Last post 9/28/2009 4:28 PM by jwatte. 2 replies.
  • 9/28/2009 3:54 PM

    how professionals delimit networkstream data?

    I wanted to know an effiecient way to delimit the data I am sending in network streams while maintaining the smallest possible size of the message.  I am sending back to back messages and need a way to separate them.

    Also I have a feeling someone is going to say, use the length/size of message to split them, which I have no problem doing it if is the best and most effiencient way.  And if size is the best way, what is the best size to send excluding headers.  please give answer in bytes.
  • 9/28/2009 4:28 PM In reply to

    Re: how professionals delimit networkstream data?

    The most efficient delimiter is no delimiter, use fixed width fields in a fixed order, then parse them back apart the same way.

    Is this for the XBox?  If yes, then it will be using UDP which is a packet based protocol, no need for a header with the length of the packet.

    If this is for Windows, then it could be TCP or UDP.  TCP is a streaming protocol, so you would need a header with the length stored so that you will know where the end of the packet is.  The size in bytes to use for the length depends on how big your packets will be., if your packets are always going to be smaller than 256 bytes in length, then use a single byte, if they are going to be from zero to 65536 bytes in length, use two bytes, if it is going to be longer use three or four bytes.

    It really depends on what you are doing, and how you are doing it, there is no right or wrong answer here, do what works for your game.
  • 9/28/2009 4:28 PM In reply to

    Re: how professionals delimit networkstream data?

    There are two ways to delimit:

    1) size/data
    2) implicit length

    The implicit length can be used if you know how long each message will be, based on the first byte or two of the message. For example, if you identify message types with a byte, then you can read a single byte, and then dispatch to a handler based on that value. The handler would know how to read the data for the message. Each data type within the message (string, blob, etc) would have to be perfectly delimited or length-prefixed, though, or you wouldn't know where a string ended, for example.

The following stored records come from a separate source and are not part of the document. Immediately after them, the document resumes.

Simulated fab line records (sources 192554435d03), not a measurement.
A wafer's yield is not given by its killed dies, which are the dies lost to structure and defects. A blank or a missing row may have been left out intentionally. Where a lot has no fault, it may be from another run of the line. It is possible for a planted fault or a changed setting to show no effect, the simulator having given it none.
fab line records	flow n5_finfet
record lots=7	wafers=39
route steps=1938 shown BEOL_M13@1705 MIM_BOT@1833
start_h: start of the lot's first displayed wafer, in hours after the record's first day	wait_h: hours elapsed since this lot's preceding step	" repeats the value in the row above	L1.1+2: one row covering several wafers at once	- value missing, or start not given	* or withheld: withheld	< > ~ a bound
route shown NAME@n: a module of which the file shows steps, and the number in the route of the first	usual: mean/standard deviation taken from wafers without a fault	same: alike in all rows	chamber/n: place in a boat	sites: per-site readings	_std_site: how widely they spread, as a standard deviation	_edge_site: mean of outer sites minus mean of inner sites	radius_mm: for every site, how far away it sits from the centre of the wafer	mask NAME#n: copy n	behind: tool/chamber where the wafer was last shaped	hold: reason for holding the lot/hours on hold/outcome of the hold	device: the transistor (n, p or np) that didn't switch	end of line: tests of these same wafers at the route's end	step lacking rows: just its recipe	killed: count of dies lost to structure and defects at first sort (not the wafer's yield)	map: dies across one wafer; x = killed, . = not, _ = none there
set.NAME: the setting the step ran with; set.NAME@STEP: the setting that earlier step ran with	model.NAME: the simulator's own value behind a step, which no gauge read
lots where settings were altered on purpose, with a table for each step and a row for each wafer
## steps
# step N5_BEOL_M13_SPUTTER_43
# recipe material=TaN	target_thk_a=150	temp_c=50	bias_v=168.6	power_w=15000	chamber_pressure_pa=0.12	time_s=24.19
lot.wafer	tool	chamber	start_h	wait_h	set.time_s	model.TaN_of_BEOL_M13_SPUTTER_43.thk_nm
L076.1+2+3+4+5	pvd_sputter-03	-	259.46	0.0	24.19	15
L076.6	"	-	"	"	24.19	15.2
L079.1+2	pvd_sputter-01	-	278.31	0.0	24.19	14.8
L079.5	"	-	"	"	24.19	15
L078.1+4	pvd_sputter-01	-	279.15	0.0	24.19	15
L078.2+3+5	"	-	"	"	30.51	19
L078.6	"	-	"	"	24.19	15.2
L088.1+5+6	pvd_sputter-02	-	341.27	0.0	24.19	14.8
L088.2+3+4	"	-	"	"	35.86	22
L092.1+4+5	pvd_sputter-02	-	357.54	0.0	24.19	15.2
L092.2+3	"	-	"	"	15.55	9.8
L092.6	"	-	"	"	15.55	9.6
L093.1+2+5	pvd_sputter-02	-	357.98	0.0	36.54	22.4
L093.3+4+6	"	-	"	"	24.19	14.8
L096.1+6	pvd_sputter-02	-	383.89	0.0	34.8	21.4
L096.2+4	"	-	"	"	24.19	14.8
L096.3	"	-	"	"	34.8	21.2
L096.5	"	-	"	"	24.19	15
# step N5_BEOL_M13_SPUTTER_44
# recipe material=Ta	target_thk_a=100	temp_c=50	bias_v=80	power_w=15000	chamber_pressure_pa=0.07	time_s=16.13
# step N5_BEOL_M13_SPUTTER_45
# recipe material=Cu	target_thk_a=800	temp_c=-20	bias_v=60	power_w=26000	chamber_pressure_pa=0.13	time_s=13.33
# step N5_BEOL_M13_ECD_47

    In general, it's easier to deal with data where you already know you've read the right amount, so even if it's less efficient, size/data is often used. To encode integers, especially for size, I often use a "continuation bit" method. I store 7 bits in each byte, and if I haven't stored enough bits yet, I set the high bit, and store another 7 bits in the next byte. Repeat as needed :-) (For signed numbers, you also want to store the sign bit in the second-highest bit of the first byte for negative numbers, but sizes are never signed.)